Conditions Fuel Early Hurricane Season

ByABC News
July 10, 2005, 5:41 PM

July 10, 2005 — -- The worst storms of the past have tended to come in August and September, but everything conspired this year to make Dennis happen early.

This year, the ocean was warm and the winds were just right -- or wrong.

"It's a double whammy that makes both the ocean and atmosphere better for hurricanes," said Hugh Willoughby, a senior scientist at the International Hurricane Center of Florida International University.

Hurricanes form in the tropics, mostly because of the steamy water below them. Such storms need ocean temperatures of at least 82 degrees Fahrenheit or so.

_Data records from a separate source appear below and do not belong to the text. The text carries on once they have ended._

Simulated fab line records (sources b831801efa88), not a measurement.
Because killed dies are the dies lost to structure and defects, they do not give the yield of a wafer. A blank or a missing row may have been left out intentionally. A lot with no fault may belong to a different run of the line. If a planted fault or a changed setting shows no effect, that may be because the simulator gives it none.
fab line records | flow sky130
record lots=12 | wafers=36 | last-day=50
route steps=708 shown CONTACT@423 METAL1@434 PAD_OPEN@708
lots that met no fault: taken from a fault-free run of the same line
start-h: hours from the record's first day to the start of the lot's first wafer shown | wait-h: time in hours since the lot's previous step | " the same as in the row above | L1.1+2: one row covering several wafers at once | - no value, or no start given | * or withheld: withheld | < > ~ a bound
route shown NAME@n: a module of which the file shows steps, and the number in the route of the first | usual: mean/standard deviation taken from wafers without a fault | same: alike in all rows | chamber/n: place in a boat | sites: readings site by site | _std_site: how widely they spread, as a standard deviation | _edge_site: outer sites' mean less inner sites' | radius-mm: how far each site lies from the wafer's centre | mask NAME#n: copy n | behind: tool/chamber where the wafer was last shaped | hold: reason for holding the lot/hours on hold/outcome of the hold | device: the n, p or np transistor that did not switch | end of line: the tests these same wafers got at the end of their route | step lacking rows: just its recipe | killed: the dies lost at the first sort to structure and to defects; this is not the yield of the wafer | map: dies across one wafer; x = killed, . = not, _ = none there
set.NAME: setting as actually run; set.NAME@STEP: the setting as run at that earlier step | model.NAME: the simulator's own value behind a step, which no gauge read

In most years, it takes several weeks of summer for the water to get that warm. This year, the Caribbean happens to be a little bit warmer than usual.

Once the storm takes shape, it is carried along by the prevailing winds.

"You can liken that to putting, say, a marble on your dining room table and blowing on the marble," said Sim Aberson of the National Oceanic and Atmospheric Administration's Hurricane Research Division.

Dennis fluctuated in strength because the winds blew it straight over Cuba.

While 20 people died there and in Haiti, the early landfall should have been good news for the mainland United States.

"When the hurricane moves over land, it loses its fuel, the source being the warm waters below it," said Ed Rappaport, deputy director of the National Hurricane Center in Miami. "It also encounters increasing roughness or friction on the surface of land as opposed to the water, and both of those contribute to the weakening or disruption in the circulation."

But again, things went just right for Dennis -- and wrong for the people in its path.

The storm weakened from Category 4 to Category 1 after Cuba -- in other words, from a massive storm to a moderate one -- then revived in the Gulf of Mexico, briefly reaching Category 4 as it approached Alabama and the Florida panhandle.

"Most Category 4 and 5 storms usually go through these cycles of rapid intensification," said Eric Williford, a private forecaster at Weather Predict Inc., in North Carolina. "We know they occur, it's just very difficult to predict them."

That problem continues to bedevil meteorologists. Their forecasts of a hurricane's path have become more and more precise with time, but a storm's intensity has proven to be much more complicated.

An early hurricane season tends to mean a long one, said forecaster Willoughby.

"This early start is a bad sign we're likely to be doing this at Thanksgiving," he said.